And in regard to the third point above, Hansen is referring to a mixture of ideologies that can only transpire when an historiographer, who is removed from the scene and has no direct or particular opinion of his own on that specific situation, relies upon a variety of sources that express a variety of political ideologies. Hansen hints at a possible discrepancy of a narrator who presumably assumes the role of a member of the court yet expresses anti-aristocratic ideas. The ideology of the narrator appears to be even more confused when he appears so reluctant to express any blame or negative judgment of any type against the rebels but so minutely and graphically describes the horrors that these rebels commit (Hansen 413). The obvious and simple explanation of such conflicting elements existing within a given chronicle is that this particular chronicler must have utilized differing sources, some of which were pro-loyalist and other of which were pro-rebel. The appearance of ideologies foreign to the chronicler himself has continued to occur from medieval times, and perhaps earlier, to the present time. An extreme modern example is the appearance of strong anti-Native American sentiments occurring in American history textbooks for high school students as late as the 1960s, and perhaps even in the 1970s. Such school texts were written when problems between Native Americans and whites were no longer existent. The prejudices against Native Americans were also hardly issues of the times. The most likely scenario
is that the historians who wrote these textbooks were unable to separate facts from ideology (and other aspects of the historic imagination) in their own process of writing a new reconstruction of historical events. Instead, they simply copied the bias from their sources.

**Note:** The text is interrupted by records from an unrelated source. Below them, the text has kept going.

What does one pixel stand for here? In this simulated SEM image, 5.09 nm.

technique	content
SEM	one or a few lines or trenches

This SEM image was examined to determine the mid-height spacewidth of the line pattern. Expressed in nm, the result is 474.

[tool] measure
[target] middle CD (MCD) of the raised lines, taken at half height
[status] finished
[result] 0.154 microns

8. The Episode of the Peasants' Revolt in the Brut: Emplotment, Characterization, Theme, and Genre
Keeping the supposed reliability of the Anonimalle Chronicle in mind, the reader of medieval history must approach the short and often inaccurate description of the Peasants' Revolt from the Brut continuation with some degree of caution. Yet, the fact that the Brut is so inaccurate may bespeak its timeliness rather than the opposite. If it had been written at a much later date, the chronicler would then have had access to a number of other documents and records to verify his data and correct his inaccuracies. But the inaccuracies and brevity together do suggest that this chronicle episode definitely was not written by an eyewitness and most probably was not written in the vicinity of London. However, it most likely was written sometime shortly after the event occurred but with enough time intervening so that the inaccuracies that usually accompany rumors and gossip could be filtered in with whatever facts to which the chronicler had access.
The entire length of the story of the Peasant’s Revolt, and not solely the rebels in London episode, is comprised of a mere sixty-nine lines, of which fifty-two are devoted to the action that occurred in London. The episode reads as a compact short story, with the first twelve lines forming an exposition and the last five lines serving as the denouement. The chronicler has abridged and collapsed together a number of events and has
devised an inaccurate chronology so as to preserve the narrative flow of the piece. The entire structure of the story could be described as simple and direct, and the focus of the story is clearly on the rebels, who are described as a misgoverned people.
The most striking error of the story is the substitution of Jack Straw’s name for that of Wat Tyler. Because of the inclusion of a number of other details that are more or less accurate, that such a major mistake could occur in this context is surprising. One can only conjecture whether such a mistake was intentional or not. Possibly, the chronicler had heard only that “the leader” had been killed in the described manner, and then he naturally inserted the name of Jack Straw for that role. There are five possible reasons why Straw’s name would be used over that of Wat Tyler’s: (1) Other chronicles often include a speech, a confession, allegedly spoken by Straw, that enumerates the intentions of the rebels (Kesteven 72, Oman 81), and this speech helped to establish Straw’s notoriety. (2) In all of his works, Chaucer, who was probably in London at the time of the insurrection, only mentions the revolt once and on that one occasion supplies the name of only one rebel, Jack Straw:
Certes, he Jakke Straw and his meynee Ne made nevere shoutes half so shrille Whan they wolden any Flemyng kille,
As thilke day was maad upon the fox. (Chaucer 260)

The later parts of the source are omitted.